You had to get up really early to get one over my mother. She was always on to our tricks and schemes, and so we always had to keep them evolving. She was more clever and cunning than all her kids combined, so it was a true win if you were able to figure out how to get her to fall for it. And God help you if in your frustration of the game you make fun of her. She was our mother after all, and she not only was she the authority of the house, but she had also seen it all. Done it all. We were her children - and we inherited that part of ourselves, that would always keep searching for how to get what we want - from her.  

In order to get our allowance, it was the same uphill battle. If we needed money for the movies, the pool, the bus, for hot dogs and chips at the movies, a post pool jam donut, or a comic to read on the bus - we needed to see the matriarch. And even though our daily rituals were well documented and hardly ever varied, it was still as though my mother  were being asked for money for the first time in her life. 

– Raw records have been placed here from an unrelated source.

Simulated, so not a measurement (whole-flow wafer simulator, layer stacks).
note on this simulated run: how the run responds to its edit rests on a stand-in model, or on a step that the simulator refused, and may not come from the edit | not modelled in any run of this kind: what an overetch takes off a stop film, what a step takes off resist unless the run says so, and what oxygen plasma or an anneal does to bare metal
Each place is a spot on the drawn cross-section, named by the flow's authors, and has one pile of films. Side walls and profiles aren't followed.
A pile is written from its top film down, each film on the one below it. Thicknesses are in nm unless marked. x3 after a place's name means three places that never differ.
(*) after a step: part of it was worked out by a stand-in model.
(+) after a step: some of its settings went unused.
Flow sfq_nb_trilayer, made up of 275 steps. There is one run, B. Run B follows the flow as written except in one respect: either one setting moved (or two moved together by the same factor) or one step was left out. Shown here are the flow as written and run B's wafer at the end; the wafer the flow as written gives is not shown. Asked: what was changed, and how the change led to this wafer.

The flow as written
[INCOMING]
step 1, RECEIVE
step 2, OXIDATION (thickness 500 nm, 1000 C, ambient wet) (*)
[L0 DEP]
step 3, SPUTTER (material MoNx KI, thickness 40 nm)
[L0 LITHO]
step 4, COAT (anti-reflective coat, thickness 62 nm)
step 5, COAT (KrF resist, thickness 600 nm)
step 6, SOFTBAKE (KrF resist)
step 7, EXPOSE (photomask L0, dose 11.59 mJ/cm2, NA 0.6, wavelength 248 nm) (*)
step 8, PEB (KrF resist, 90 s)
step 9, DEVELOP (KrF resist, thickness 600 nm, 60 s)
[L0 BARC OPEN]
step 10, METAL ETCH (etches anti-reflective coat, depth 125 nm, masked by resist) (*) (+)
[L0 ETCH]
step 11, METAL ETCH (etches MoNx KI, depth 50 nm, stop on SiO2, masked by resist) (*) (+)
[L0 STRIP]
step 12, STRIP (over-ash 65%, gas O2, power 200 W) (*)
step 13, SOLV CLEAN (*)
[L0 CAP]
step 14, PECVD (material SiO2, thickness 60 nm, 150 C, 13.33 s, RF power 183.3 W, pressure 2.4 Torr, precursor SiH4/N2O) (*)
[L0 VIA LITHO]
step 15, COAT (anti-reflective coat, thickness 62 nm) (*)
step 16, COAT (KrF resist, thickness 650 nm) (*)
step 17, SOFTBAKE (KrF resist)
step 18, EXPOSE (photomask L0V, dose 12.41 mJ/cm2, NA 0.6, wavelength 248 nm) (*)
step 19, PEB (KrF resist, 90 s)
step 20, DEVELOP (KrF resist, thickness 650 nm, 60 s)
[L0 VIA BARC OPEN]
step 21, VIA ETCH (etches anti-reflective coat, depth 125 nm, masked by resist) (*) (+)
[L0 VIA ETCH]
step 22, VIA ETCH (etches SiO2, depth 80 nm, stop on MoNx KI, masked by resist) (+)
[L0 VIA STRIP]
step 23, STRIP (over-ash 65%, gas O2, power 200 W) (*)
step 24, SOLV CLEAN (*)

And so everything was scrutinized. From our school results and our conduct, every at of misbehavior, every moment of stubborn hard headedness on our part, or attitude, or even our arguments and fights with the neighborhood children - went into review before a cent was spared. Even something as little as refusing to do my Bar Mitzvah. 

Each time my brothers, my sister and me would line up, single file - and went through the motions of apologizing, promising and praying to her that we will never do anything bad again. We needed that money, our friends were all waiting outside, and there we were  - an army of children, whining like puppies to their unmovable mother. 

And my mother? She would be laying on the sofa, in a comfortable half nap caused from the heavy Shabbat delicacy of Dafina, a robust meal she would often enjoy with brandy, chewing the savory meat like bubblegum.  Pretending to sleep, one hand draped ceremoniously over her eyes, deep even breathing - but still the consistent chewing and gum slapping that came from enjoying a brandy and Dafina, the sound echoed throughout the darkened living room, and I knew her slumber was false. So we would call her bluff, and a begrudging mother would hand over a handful of coins. Always less than the agreed upon “allowance”. So even in our “victory” we still had to negotiate.

Finally, after first giving us a healthy portion of insults and curses, she would hand over more money, making us promise a lot of things we would of course immediately forget, once we had our gold in hand. 

 

When we met up with the rest of the neighborhood children, we ran straight to the fashionable movie theaters of Casablanca. The Lutetia, the Vox, the Lynx and the Rialto! Pockets full of coins, heads full of wonder and a town full of movie theaters - we were in heaven. 

Suddenly, life was good again! Our spirits and good moods magically returning! The never-ending battle against my mother had been won, but the war would continue next week. 

It was at this time in my life that my father decided to die. Truly bad timing. I loved my father. He was a good man, honest and generous. He had never been ill and then suddenly he was taken in the prime of his life and left unceremoniously. He was only 53 years old, and I was 14 going on 15 - and still hadn’t done my Bar Mitzvah. 

My mother had already begun to begrudgingly give in to my demands and I now rode proudly on my beautiful new bike complete with a cimatti engine. And despite the grief myself and the whole family was shrouded in, according to the prominent rabbis, my Bar Mitzvah had been announced and so it must be carried out. 

So we did it. I did it. I acquainted myself well (enough) with my readings. I studied with my toothless drunk of a teacher at my side, learning the correct pronunciation. My mother, all in black, wept at the absence of my father, we lost the man of the house, as I was becoming my own man. That evening we had a small reception at home with her friends and mine.

-“ It's sad but it's life” was the dark comment uttered by one of the guests.

 

It was a strange feeling, with my father gone, I felt forced into growing up faster than I would have. My Bar Mitzvah had to wait for my life to be ready for my next evolution. I would not delay to go. I would soon leave my city, my family, my friends and the relative comfort of my life.  

A few months later, I left Casablanca for Paris, alone. Where other adventures, happy and less happy, waited for me. In my head I was shaking, but in my heart, I was not afraid!